I’m trying to improve performance of LombScargle.jl
package. Functions used in two methods involves for-loops that can be computed in parallel, thus I thought it would have been a nice idea to use Threads.@threads
, however I experience a large performance degradation when I do so.

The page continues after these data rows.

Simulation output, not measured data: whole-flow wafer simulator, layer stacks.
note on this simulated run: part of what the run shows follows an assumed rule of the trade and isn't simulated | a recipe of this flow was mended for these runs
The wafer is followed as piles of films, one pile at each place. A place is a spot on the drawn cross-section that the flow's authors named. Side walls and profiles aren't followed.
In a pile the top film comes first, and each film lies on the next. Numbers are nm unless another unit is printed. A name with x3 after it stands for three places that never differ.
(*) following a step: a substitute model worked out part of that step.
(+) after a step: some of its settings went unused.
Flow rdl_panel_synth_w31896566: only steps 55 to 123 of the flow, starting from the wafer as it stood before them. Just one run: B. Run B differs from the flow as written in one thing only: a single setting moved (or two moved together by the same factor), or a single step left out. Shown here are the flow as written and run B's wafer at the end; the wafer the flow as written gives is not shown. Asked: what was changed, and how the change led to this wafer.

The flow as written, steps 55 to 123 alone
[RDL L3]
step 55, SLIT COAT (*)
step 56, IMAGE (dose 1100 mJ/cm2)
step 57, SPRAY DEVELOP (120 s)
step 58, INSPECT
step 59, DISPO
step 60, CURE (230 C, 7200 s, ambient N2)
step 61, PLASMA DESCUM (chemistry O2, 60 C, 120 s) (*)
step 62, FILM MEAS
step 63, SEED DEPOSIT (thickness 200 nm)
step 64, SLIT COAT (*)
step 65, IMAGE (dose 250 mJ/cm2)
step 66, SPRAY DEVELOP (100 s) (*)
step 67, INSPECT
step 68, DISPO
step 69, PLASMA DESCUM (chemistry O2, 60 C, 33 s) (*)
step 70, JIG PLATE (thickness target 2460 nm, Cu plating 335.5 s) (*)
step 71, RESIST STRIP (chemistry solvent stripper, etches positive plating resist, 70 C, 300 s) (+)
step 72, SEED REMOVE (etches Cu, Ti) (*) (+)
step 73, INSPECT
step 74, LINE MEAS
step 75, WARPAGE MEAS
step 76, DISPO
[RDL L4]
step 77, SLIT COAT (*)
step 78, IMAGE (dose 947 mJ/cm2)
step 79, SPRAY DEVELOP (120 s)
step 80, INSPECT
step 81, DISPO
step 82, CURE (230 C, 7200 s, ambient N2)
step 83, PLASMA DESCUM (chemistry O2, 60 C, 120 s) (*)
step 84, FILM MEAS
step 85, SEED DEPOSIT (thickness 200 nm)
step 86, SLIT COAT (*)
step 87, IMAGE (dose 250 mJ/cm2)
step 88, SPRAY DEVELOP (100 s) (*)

For example, without multi-threading (current master
):
julia> using LombScargle, BenchmarkTools
julia> t = collect(linspace(0.01, 10, 100)); s = sin.(t);
julia> @benchmark lombscargle(t, s, fast = false, fit_mean = false)
BenchmarkTools.Trial:
memory estimate: 13.36 kb
allocs estimate: 18
--------------
minimum time: 4.187 ms (0.00% GC)
median time: 4.192 ms (0.00% GC)
mean time: 4.205 ms (0.00% GC)
maximum time: 5.395 ms (0.00% GC)
--------------
samples: 1189
evals/sample: 1
time tolerance: 5.00%
memory tolerance: 1.00%
Add Threads.@threads
before for
in line
and repeat the same benchmark with just one thread:
julia> @benchmark lombscargle(t, s, fast = false, fit_mean = false)
BenchmarkTools.Trial:
memory estimate: 15.67 mb
allocs estimate: 1026273
--------------
minimum time: 21.778 ms (0.00% GC)
median time: 24.138 ms (7.90% GC)
mean time: 24.079 ms (5.88% GC)
maximum time: 32.270 ms (7.19% GC)
--------------
samples: 208
evals/sample: 1
time tolerance: 5.00%
memory tolerance: 1.00%
This is a pretty large slowdown. What’s most interesting is that if I move the code inside the loop to a function on its own and enable multi-threading, there is improvement when comparing to the latter case (this is done in current multi-threading
branch):
julia> @benchmark lombscargle(t, s, fast = false, fit_mean = false)
BenchmarkTools.Trial:
memory estimate: 91.66 kb
allocs estimate: 5023
--------------
minimum time: 4.504 ms (0.00% GC)
median time: 4.555 ms (0.00% GC)
mean time: 4.583 ms (0.17% GC)
maximum time: 6.786 ms (31.55% GC)
--------------
samples: 1091
evals/sample: 1
time tolerance: 5.00%
memory tolerance: 1.00%
This has the same performance of non-threaded code, using more threads speed-up calculations.
Why moving body of the for-loop to a function changes the result of benchmark?